Service stations are deterring motorists from taking vital rest breaks at times when they need it most because of "ludicrous" parking restrictions.
Flying in the face of government advice to motorists not to drive tired, draconian parking charges are being imposed on drivers who stop and nap at services for more than two hours.
An AOL Cars investigation uncovered a little known loophole in the parking restrictions in force at 58 service stations operated by Moto, where drivers who have been issued charge notices for genuinely napping can have their tickets quashed.
However, rivals Welcome Break – which operates 28 stations around the UK – stuck by its strict two-hour parking rules, even if it meant dangerously deterring drivers from stopping and having a sleep.
Tim Shallcross, spokesman for the Institute of Advanced Motorists, said: "Motorway service areas are provided in order to enable people to take a break from driving in the interests of safety.
"If they are then going to deter people from parking there, the whole object of having them in the first place is defeated."
An AOL Cars reporter received a demand for £100 by both Moto and Welcome Break after sleeping in his car to test the theory at service stations operated by the different companies. On both occasions he entered after midnight and left the car park before 8am.
When AOL Cars contacted Moto for a comment it immediately cancelled the ticket and revealed its little-known parking policy, however Welcome Break was not as forthcoming.
Shallcross added: "A charge for somebody who's parked for more than two hours in the early hours of the morning is absolutely ludicrous and there is no justification for it whatsoever.
"It generates the risk that next time you're driving down the motorway and feel tired, you'll run the risk of having a crash because you won't want to stop and potentially incur another penalty. It runs entirely counter to the whole purpose of having a motorway service area in the first place."
Andrew Leatham, spokesman for Moto, told AOL Cars that the charge would be rescinded – and others could claim relief too.
"It is not our policy to issue parking charge notices to drivers who have genuinely fallen asleep," he said.
"What most people do when they find they have stayed for longer than two hours is go in and speak to the duty manager and they will just erase the parking charge there and then. If it ever happens to you, I would advise that is what motorists do."
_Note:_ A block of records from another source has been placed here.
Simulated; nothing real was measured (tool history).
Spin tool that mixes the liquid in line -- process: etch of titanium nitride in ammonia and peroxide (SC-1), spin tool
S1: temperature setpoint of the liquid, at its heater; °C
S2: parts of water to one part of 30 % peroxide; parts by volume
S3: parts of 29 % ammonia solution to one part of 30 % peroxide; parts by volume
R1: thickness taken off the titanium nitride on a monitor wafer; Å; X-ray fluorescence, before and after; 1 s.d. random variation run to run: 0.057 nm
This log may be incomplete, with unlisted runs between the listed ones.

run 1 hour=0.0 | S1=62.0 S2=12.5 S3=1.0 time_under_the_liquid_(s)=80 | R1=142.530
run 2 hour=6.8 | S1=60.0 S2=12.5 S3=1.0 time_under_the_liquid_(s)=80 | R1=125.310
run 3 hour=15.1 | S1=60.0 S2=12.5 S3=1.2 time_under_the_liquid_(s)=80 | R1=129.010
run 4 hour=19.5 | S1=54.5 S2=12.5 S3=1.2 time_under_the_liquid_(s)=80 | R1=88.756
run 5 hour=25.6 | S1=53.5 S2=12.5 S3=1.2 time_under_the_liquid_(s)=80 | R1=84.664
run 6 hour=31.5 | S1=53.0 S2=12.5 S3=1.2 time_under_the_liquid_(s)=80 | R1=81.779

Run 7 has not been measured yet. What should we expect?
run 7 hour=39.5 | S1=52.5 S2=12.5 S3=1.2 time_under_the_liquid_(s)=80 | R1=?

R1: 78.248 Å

However, Welcome Break was not as helpful. It refused to cancel the charge and said it stuck by its parking policy.
Rod McKie, chief executive, told AOL Cars he believed two hours was "ample time for drivers to take a break and refresh themselves for their onward journeys".
He added: "If customers did not have to pay at night, our car parks would be full of people sleeping in cars, vans, caravans, etc. This is a major concern for us."
Ed Morrow, campaigns officer for the road safety charity Brake was concerned with Welcome Break's approach.
He told AOL Cars: "Tired driving is a major killer on UK roads, and taking regular breaks is essential to tackling the problem.
"We advise all drivers to take a break of at least 15 minutes every two hours. If you feel sleepy, you should pull over somewhere and safe and have a nap."
Our advice would be to be very careful to choose a service station owned by Moto if you do...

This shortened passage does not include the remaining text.